Establishing a Holistic Understanding of the Circulations of Mesoscale Convective System Stratiform Regions

Abstract

Mesoscale convective systems (MCSs) significantly influence large-scale circulations as well as radiation and precipitation budgets across the globe (Houze 2004). This study uses DoE Atmospheric Radiation Measurement (ARM)-sourced observations, complemented by large-eddy-scale (LES) numerical simulations, to examine how the characteristics of midlatitude MCS stratiform precipitation regions are generated and modified by low-frequency gravity waves, line-end vorticity-induced wind flows, and large-scale environmental conditions.

Much research has been devoted to these widespread systems and their stratiform regions due to their wide- ranging impacts on the global zonal wind field as well as the radiation balance and hydrologic cycle. The ability to simulate stratiform regions that closely match observations remains elusive and is further complicated because the characteristics of the stratiform region are closely tied to the detrainment of hydrometeors from the convective updraft as well as evaporation and sublimation induced by mid-level rear inflow. These intra- and extra-system circulations are products of three processes: low-frequency gravity waves, line-end vortex-induced flows, and environmental wind. Therefore, it is these processes that ultimately control the characteristics of the stratiform region, but no study has yet attempted to formally quantify their individual contributions to the MCS wind field.

We hypothesize that the poor representation of MCS stratiform regions in model simulations is a result of an incorrect balance between gravity wave, line-end vortex, and environmentally induced flows that results from an incorrectly simulated latent heating profile. The ARM-supported Plains Elevated Convection at Night (PECAN) and Mid-Latitude Continental Convective Clouds Experiment (MC3E) field campaigns offer unprecedentedly detailed low-level observations coincident with multi-Doppler storm wind field characterization so that quantification of individual contributions is now possible. To test this hypothesis, we will focus on three objectives:

1. Identify low-frequency gravity waves generated by midlatitude MCSs observed by the PECAN and MC3E field campaigns.
2. Isolate the impacts of low-frequency gravity waves, line-end vortex, and large-scale environmental flows on the development and characteristics of the observed PECAN and MC3E MCS stratiform regions.
3. Identify potential errors in the stratiform region of LES-simulated PECAN and MC3E MCSs resulting from incorrect circulation causal partitioning compared to (2).
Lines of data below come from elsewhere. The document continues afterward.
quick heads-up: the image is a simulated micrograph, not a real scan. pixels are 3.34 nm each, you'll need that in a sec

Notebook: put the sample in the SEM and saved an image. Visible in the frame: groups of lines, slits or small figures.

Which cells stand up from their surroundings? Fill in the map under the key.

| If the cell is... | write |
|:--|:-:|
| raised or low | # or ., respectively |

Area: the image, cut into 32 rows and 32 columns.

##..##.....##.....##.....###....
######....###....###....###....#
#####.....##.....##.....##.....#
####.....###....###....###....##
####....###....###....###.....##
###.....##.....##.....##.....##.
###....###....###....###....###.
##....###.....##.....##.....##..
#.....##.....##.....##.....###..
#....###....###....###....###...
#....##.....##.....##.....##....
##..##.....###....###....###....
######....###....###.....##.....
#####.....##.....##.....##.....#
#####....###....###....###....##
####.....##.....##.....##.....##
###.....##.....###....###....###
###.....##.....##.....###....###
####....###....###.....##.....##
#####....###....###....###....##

The first two objectives will use PECAN and MC3E datasets, including lower-tropospheric Atmospheric Emitted Radiance Interferometer (AERI) and profiler observations, in situ and remotely sensed microphysical observations, and multiple-Doppler-derived three-dimensional wind fields to identify low-frequency gravity waves, line-end vortices, the environmental wind field, and their associated circulations. Any associated stratiform region microphysical modifications will also be examined. The third objective involves comparing the processes contributing to the MCS circulation in the observations to high-resolution case-study MCS simulations. It will also use a novel technique to separate the direct microphysical from the indirect dynamical impact of microphysical parameterization changes on the stratiform region.

This project directly addresses the “Convective Cloud Processes” FOA research topic. Studying the relative impacts of the three controlling processes on MCS system-scale circulations and stratiform structure will addresses “interactions between dynamics and microphysics”, the “organization of convective systems”, and the “understanding of convective processes controlling the…microphysical and macrophysical properties of convective clouds.” Given the key contributions MCS stratiform regions make to global circulation and precipitation, the project will lead to “improved understanding of processes that are…fundamental to the Earth’s radiative balance and/or hydrologic cycle.”